To run an errand, run the following command:
bosh -d DEPLOYMENT-NAME run-errand ERRAND-NAME
For example:
bosh -d my-deployment run-errand deregister-broker
Register Broker
The register-broker
errand registers the broker with Cloud Foundry and enables
access to plans in the service catalog.
Run this errand whenever the broker is re-deployed with new catalog metadata to
update the Cloud Foundry catalog.
Plans with disabled service access are not visible to non-admin Cloud Foundry users, including Org Managers and Space Managers. Admin Cloud Foundry users can see all plans including those with disabled service access.
The errand does the following:
- Registers the service broker with Cloud Controller.
-
Enables service access for any plans that have the radio button set to
enabled
in the tile plan page. - Disables service access for any plans that have the radio button set to
disabled
in the tile plan page. - Does nothing for any for any plans that have the radio button set to
manual
.
To run the errand, run the following command:
bosh -d DEPLOYMENT-NAME run-errand register-broker
Deregister Broker
This errand deregisters a broker from Cloud Foundry.
The errand does the following:
- Deletes the service broker from Cloud Controller
- Fails if there are any service instances, with or without bindings
Use the Delete All Service Instances errand to delete any existing service instances.
To run the errand, run the following command:
bosh -d DEPLOYMENT-NAME run-errand deregister-broker
Upgrade All Service Instances
If you have made changes to the plan definition or uploaded a new tile into Ops Manager, you might want to upgrade all the RabbitMQ for PCF service instances to the latest software or plan definition.
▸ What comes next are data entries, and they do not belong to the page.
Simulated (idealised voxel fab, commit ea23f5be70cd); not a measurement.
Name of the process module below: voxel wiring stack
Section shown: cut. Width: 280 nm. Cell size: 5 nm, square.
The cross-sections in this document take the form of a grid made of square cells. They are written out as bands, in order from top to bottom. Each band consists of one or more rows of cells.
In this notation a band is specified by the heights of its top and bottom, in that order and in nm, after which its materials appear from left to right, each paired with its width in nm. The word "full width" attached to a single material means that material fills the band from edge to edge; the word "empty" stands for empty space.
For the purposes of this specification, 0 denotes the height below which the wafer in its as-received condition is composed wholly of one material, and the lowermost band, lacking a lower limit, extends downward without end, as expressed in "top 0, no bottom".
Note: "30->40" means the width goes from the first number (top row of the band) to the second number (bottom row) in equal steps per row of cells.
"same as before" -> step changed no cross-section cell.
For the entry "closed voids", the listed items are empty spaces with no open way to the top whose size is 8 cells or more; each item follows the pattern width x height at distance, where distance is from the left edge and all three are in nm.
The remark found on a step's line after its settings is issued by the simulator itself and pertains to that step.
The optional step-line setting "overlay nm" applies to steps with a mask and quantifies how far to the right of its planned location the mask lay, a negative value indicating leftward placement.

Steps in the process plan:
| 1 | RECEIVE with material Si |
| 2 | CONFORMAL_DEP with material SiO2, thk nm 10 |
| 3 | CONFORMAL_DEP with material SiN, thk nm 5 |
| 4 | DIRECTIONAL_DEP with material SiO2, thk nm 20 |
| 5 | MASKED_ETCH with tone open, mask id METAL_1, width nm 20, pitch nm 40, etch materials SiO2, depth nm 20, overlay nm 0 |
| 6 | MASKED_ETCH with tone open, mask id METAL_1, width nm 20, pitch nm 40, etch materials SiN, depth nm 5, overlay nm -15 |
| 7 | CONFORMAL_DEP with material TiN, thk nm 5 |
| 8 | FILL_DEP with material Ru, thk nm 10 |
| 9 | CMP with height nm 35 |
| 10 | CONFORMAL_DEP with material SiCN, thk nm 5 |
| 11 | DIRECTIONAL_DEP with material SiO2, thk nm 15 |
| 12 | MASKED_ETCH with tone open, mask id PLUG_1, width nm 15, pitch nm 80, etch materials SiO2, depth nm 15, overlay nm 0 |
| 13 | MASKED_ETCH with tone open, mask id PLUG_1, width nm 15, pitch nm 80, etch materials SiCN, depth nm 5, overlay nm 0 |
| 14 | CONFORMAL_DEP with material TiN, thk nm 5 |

The upgrade-all-service-instances
errand does the following:
- Collects all of the service instances the on-demand broker has registered
- For each instance the errand does the following serially
- Issues an upgrade command to the on-demand broker
- Regenerates the service instance manifest based on its latest configuration from the tile
- Deploys the new manifest for the service instance
- Waits for this operation to complete, then proceeds to the next instance
- Adds to a retry list any instances that have ongoing BOSH tasks at the time of upgrade
- Retries any instances in the retry list until all are upgraded
If any instance fails to upgrade, the errand fails immediately. This prevents systemic problems from spreading to the rest of your service instances.
To run the errand, do one of the following:
- Select the errand through the Ops Manager UI and have it run when you click Apply Changes.
-
Run the following command.
bosh -d DEPLOYMENT-NAME run-errand upgrade-all-service-instances
Delete All Service Instances
This errand uses the Cloud Controller API to delete all instances of your broker’s service offering in every Cloud Foundry org and space. It only deletes instances the Cloud Controller knows about. It does not delete orphan BOSH deployments.
Note: Orphan BOSH deployments do not correspond to a known service instance.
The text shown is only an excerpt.